Mortgage arrears fall to lowest level for 20 years
Low mortgage rates have helped the number of mortgages in arrears to reach its lowest level since record began over 20 years ago but higher rental prices have caused an increase in evictions, new figures show.
The Council of Mortgage Lenders (CML) released data last week which shows at the end of June only 92,500 mortgages were in arrears of at least 2.5% of the balance, down from 95,900 at the end of March. This is just 0.84% of all mortgages.
Compared to 12 months ago, the number of mortgages in arrears was 13.4% lower, down from 106,800.
Earlier in August, the Bank of England moved to cut interest rates to a new record low of 0.25%, from the previous record low of 0.50%, where the rate has been since March 2009. These low base rates have led to cheaper mortgage repayments and better deals for homeowners.
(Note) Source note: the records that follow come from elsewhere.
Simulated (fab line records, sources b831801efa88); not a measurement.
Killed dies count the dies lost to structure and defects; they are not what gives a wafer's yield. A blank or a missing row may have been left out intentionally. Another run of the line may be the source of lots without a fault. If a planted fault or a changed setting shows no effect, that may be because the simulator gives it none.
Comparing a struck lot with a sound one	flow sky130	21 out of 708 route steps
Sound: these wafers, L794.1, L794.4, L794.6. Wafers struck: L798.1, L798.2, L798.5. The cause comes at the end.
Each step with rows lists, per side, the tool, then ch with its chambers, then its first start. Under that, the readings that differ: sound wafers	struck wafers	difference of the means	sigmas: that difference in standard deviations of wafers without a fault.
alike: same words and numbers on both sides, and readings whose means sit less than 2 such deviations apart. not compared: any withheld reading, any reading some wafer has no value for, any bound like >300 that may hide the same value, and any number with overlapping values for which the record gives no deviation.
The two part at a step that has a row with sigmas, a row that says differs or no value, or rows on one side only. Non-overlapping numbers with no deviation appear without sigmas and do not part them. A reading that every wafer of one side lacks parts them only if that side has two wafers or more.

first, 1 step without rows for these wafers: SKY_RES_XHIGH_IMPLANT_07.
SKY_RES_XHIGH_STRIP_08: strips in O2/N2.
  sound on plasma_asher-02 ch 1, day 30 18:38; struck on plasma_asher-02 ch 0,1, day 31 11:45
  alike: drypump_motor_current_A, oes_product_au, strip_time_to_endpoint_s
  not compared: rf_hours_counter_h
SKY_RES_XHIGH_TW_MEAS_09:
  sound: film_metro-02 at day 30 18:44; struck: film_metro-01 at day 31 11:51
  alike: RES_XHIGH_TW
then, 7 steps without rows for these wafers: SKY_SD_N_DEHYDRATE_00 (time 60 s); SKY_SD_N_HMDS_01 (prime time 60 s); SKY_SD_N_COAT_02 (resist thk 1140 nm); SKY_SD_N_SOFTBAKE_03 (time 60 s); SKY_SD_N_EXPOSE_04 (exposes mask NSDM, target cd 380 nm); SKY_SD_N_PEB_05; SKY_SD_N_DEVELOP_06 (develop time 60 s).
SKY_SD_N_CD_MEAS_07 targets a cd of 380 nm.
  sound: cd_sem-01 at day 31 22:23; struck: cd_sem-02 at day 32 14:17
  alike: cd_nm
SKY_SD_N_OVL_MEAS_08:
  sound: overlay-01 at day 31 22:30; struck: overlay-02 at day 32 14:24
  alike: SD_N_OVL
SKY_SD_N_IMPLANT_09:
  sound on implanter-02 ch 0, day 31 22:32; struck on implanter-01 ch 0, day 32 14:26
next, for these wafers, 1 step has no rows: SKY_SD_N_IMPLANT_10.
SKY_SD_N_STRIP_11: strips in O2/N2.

The CML reports that the number of properties repossessed also fell in the second quarter, down to 1,900 from 2,100 in the first quarter with falls in repossessions of both owner-occupied properties and buy-to-let’s. If this trend continues for the rest of the year the number of mortgaged property repossessions will be the lowest since 1982, when there were almost half the number of mortgages, 6.5 million, compared to 11.1 million now.
The data shows that repossessions are higher amongst buy-to-let landlords than homeowners, but with mortgage arrears this is reversed.
CML director general Paul Smee said: “Another welcome reduction in arrears and possessions shows that borrowers are continuing to prioritise their mortgage commitments and that lenders remain committed to helping them through a period of temporary difficulty, wherever possible.
“As ever, the key to success in dealing with any payment problems is to address them as soon as possible. Any borrowers anticipating difficulty in paying their mortgage should therefore speak to their lender at the earliest opportunity.”
Meanwhile, figures out from the Ministry of Justice (MOJ), due out on Friday 12 August are expected to show how the number of repossessions of mortgaged properties is considerably lower than the number found in the rental sector and the number of evictions of tenants from private landlords has almost doubled over the past five years to 22,592 in the first six months of 2016, up by 46% over five years.
The data is supported by recent figures from Homelet which shows that the average price of renting in the UK, excluding London, reached £779 a month in July, up 2.3% from last year and by 15% from five years ago.
MOJ figures for England and Wales in 2015 reveal 42,279 rental evictions compared to 5,592 mortgaged property repossessions, even though the rental sector makes up just a third of the housing stock.
The CML said this is because lenders give owner-occupiers more time and help to recover from temporary problems that cause late mortgage payments but move quicker to protect their position on rental properties in the commercial buy-to-let sector.